Letter of intent


A Letter of intent may be very similar to heads of terms or a memorandum of understanding, produced after discussion between the parties to record an understanding between the parties but it may also operate unilaterally, i.e. by one party stating to another an intention to participate in a contractual relationship on the terms of a letter of intent rather than purporting to set out an understanding of agreed commercial terms negotiated by the parties.

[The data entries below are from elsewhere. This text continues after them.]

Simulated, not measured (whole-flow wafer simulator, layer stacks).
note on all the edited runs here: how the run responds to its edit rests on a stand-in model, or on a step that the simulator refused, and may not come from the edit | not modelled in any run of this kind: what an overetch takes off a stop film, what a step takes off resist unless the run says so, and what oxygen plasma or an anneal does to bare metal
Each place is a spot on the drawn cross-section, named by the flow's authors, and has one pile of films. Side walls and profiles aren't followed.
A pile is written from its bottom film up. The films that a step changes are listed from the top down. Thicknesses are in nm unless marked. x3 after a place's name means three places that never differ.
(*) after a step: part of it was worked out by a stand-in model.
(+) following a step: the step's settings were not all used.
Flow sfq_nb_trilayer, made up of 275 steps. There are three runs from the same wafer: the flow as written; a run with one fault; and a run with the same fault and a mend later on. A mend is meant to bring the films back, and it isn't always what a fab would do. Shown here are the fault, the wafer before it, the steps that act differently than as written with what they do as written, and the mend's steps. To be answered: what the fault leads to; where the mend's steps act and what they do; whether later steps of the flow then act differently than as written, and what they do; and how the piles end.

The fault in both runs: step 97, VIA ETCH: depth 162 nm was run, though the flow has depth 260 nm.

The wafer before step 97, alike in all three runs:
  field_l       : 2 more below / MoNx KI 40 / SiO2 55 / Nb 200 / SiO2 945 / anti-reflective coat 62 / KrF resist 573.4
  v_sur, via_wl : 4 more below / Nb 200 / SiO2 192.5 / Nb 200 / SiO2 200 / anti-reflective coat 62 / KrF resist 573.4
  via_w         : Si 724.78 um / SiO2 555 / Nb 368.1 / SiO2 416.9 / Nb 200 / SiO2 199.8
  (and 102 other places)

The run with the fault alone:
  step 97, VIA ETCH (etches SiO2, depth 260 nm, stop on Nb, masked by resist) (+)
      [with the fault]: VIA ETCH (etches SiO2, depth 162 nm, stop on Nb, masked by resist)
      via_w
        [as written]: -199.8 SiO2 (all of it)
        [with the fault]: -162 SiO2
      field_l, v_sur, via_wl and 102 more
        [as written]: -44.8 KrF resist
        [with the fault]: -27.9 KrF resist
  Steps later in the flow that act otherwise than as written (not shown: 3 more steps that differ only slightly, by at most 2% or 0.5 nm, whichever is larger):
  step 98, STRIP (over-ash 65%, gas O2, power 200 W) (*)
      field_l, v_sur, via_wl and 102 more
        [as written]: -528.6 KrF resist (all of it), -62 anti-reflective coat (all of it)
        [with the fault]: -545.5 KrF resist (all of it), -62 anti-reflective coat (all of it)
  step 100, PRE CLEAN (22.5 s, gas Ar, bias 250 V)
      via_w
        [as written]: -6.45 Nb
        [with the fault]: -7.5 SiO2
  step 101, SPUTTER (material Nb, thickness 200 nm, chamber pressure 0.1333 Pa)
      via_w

It is extraordinary that such a simple concept should, increasingly, generate such controversy and legal precedent but it has become something of a potential minefield for the innocent business person. The watchword when receiving a letter of intent or thinking about sending one, must be “BE CAREFUL”. You may be getting more (or less!) than you think


  •  A letter of intent, is typically sent by an intending buyer following negotiations for the sale and purchase of goods and/or services.  Why?  Why not simply place an order?
  • The principal reason is that, whilst the intention may exist, the terms upon which the intending buyer will buy and the seller will sell (such as price and delivery dates) have not yet been agreed.
  • The intending buyer may wish to ensure that the goods or services he requires are in stock or immediately available and wii remain so until they are finally secured by the intended contract.
  • The buyer may wish the supplier to place components on order to enable the manufacture of the goods the intending buyer wants to buy..
  • The buyer may wish to incentivise a contractor to gear up staffing levels, so that work/production can begin as soon as contractual terms can be agreed
  • letters of intent have long been regarded as being of no binding effect but that is no longer the rule in certain circumstances .
  • Letters of intent may enable the prospective seller to persuade its bank to make finance available to fulfill the contract when terms are finalised.

Traditional Position on non-binding effect of letters of intent

Until quite recently letters of intent were regarded as having no binding effect save in exceptional circumstances. There are many cases which support that proposition.

More recently the courts have handed down judgments supporting the concept of contractual or extra contractual obligations arising from letters of intent. There are many examples but one case in particular demonstrates the way the accepted thinking has evolved.

The judge in a 1992 case explained in his judgment

A letter of intent can give rise to three possible situations:

  • There may be an ordinary executory contract, under which each party assumes reciprocal obligations to the other
  • There may be what is sometimes called an ‘if’ contract, i.e. a contract under which A requests B to carry out a certain performance and promises B that if he does so, he will receive a certain performance in return, usually remuneration for his performance
  • If no contract was entered into, then the performance of the work is not referable to any contract, the terms of which can be ascertained and the law simply imposes an obligation on the party who made the request to pay a reasonable sum for such work as had been done pursuant to that request.”


If the terms are clear by all means put them in a memorandum. If there are areas of disagreement but a general desire to solve the problems you are probably best advised to involve the lawyers and make sure the agreement says all you want it to say.